Polynomial Interpolation
Definition 1
For different $x_{0} , \cdots , x_{n}$ data $(x_{0}, y_{0}) , \cdots , (x_{n} , y_{n})$, a polynomial function $p$ that satisfies $p (x_{i} ) = y_{i}$ and $\deg p \le n$ is called Polynomial Interpolation.
Theorem
Existence and Uniqueness
- [1]: For the given data, there exists a unique $p$.
Lagrange’s Formula
- [2]: $$p_{n} (x) = \sum_{i=0}^{n} y_{i} l_{i} (X)$$
Newton’s Divided Difference Formula
- [3]: $$p_{n} (x) = f(x_{0}) + \sum_{i=1}^{n} f [ x_{0} , \cdots , x_{i} ] \prod_{j=0}^{i-1} (x - x_{j} )$$
Error Analysis
- [4]: For a $(n+1)$ times differentiable function $f : \mathbb{R} \to \mathbb{R}$ and some $\xi \in \mathscr{H} \left\{ x_{0} , \cdots , x_{n} \right\}$, the polynomial interpolation $p_{n}$ of $f$ satisfies the following for some $t \in \mathbb{R}$. $$\displaystyle f(t) - p_{n} (t) = {{ (t - x_{0}) \cdots (t - x_{n}) } \over { (n+1)! }} f^{(n+1)} ( \xi )$$
- $\mathscr{H} \left\{ a,b,c, \cdots \right\}$ represents the smallest interval that includes $a,b,c, \cdots$.
Explanation
Polynomial interpolation is simplified in Korean as 다항식 보간법.
Condition $\deg p \le n$
The condition $\deg p \le n$ implies there’s not always a guarantee that a $p$ satisfying $\deg p = n$ exists. For instance, when $n=2$, if the three points lie in a straight line as shown above, a $p_{2} (x) = a_{2} x^{2} + a_{1} x + a_{0}$ passing through $(n+1)=3$ points does not exist, while a lower degree $p_{1} (x) = a_{1} x + a_{0}$ does. This actually means that $p_{2} (x) = a_{2} x^{2} + a_{1} x + a_{0}$ was found, but in cases where $a_{2} = 0$.

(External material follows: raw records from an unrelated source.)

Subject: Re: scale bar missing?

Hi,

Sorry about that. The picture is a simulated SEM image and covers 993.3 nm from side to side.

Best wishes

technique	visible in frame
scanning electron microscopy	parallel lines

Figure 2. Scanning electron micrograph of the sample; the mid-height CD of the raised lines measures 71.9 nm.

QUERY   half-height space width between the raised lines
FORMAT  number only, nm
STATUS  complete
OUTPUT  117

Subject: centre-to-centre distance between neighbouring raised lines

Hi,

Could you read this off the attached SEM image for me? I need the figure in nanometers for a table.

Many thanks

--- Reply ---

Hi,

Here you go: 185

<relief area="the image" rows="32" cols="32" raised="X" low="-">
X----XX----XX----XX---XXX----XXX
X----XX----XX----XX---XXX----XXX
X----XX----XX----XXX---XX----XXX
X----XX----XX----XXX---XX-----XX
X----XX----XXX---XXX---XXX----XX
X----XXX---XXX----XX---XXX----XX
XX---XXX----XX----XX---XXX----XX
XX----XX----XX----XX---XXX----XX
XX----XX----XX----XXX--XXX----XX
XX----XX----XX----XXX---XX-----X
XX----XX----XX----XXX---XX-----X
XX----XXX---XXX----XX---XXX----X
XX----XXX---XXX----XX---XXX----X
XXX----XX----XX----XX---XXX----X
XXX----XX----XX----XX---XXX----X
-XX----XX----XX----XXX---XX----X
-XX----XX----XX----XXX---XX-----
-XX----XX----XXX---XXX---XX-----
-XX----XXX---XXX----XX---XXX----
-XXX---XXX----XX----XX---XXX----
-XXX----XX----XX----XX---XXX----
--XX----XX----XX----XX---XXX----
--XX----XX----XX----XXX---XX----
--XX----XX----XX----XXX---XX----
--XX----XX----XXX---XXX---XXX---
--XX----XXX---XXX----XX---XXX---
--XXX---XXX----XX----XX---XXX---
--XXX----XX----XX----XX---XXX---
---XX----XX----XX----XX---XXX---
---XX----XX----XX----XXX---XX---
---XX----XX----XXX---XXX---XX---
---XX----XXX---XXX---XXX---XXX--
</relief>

Lagrange’s Formula and Newton’s Divided Difference Formula are the same
Though formulas [2] and [3] appear different, they are essentially the same due to [1]. The core difference between the two formulas is merely how $p_{n}$ is represented. Functionally, the significant difference is that Newton’s Divided Difference Formula is easier to update when new data is added.
Error with the Actual Function
Theorem [4] shows how much difference there is between the interpolating $p_{n}$ and the actual function $f$. Generally, the divergence rate of $(n+1)!$ is very fast, so the accuracy of interpolation $p_{n}$ increases with more data. However, this formula does not necessarily discuss convergence. For a simple example, consider when $t$ is very, very far from $\mathscr{H} \left\{ x_{0} , \cdots , x_{n} \right\}$. Moreover, if the value of $f$ worsens with each differentiation, and that even surpasses the divergence rate of $(n+1)!$, it can turn weird.
Proof
[1]
Strategy: Show the uniqueness of the coefficients $a_{0} , a_{1} , \cdots , a_{n}$ of $p_{n}$ that satisfy $y_{i} = p_{n} (x_{i}) = a_{0} + a_{1} x_{i} + \cdots + a_{n} x_{i}^{n}$ for all $i = 0, \cdots , n$ by representing a system of $(n+1)$ equations in matrix form and simultaneously ensuring the existence and uniqueness of the inverse matrix.
Define $$ \mathbf{y} := \begin{bmatrix} y_{0} \\ y_{1} \\ \vdots \\ y_{n} \end{bmatrix}, X := \begin{bmatrix} 1 & x_{0} & \cdots & x_{0}^{n} \\ 1 & x_{1} & \cdots & x_{1}^{n} \\ \vdots & \vdots & \ddots & \vdots \\ 1 & x_{n} & \cdots & x_{n}^{n} \end{bmatrix} , \mathbf{a} := \begin{bmatrix} a_{0} \\ a_{1} \\ \vdots \\ a_{n} \end{bmatrix} $$ and represent the simultaneous equations in matrix form, and then $$ \begin{bmatrix} y_{0} \\ y_{1} \\ \vdots \\ y_{n} \end{bmatrix} = \begin{bmatrix} 1 & x_{0} & \cdots & x_{0}^{n} \\ 1 & x_{1} & \cdots & x_{1}^{n} \\ \vdots & \vdots & \ddots & \vdots \\ 1 & x_{n} & \cdots & x_{n}^{n} \end{bmatrix} \begin{bmatrix} a_{0} \\ a_{1} \\ \vdots \\ a_{n} \end{bmatrix} $$ Now, the problem has changed to finding a solution $\mathbf{a}$ that satisfies $\mathbf{y} = X \mathbf{a}$.
Vandermonde matrix determinant: The determinant of $X$ is $\displaystyle \det X = \prod_{1 \le i < j \le n } (x_{j} - x_{i})$
Since the $x_{0} , \cdots , x_{n}$ are different by assumption, $\det X \ne 0$, and $X^{-1}$ exists. Thus, $\mathbf{a} = X^{-1} \mathbf{y}$ also exists. Meanwhile, since the inverse of a given matrix is unique, $\mathbf{a}$ is also unique.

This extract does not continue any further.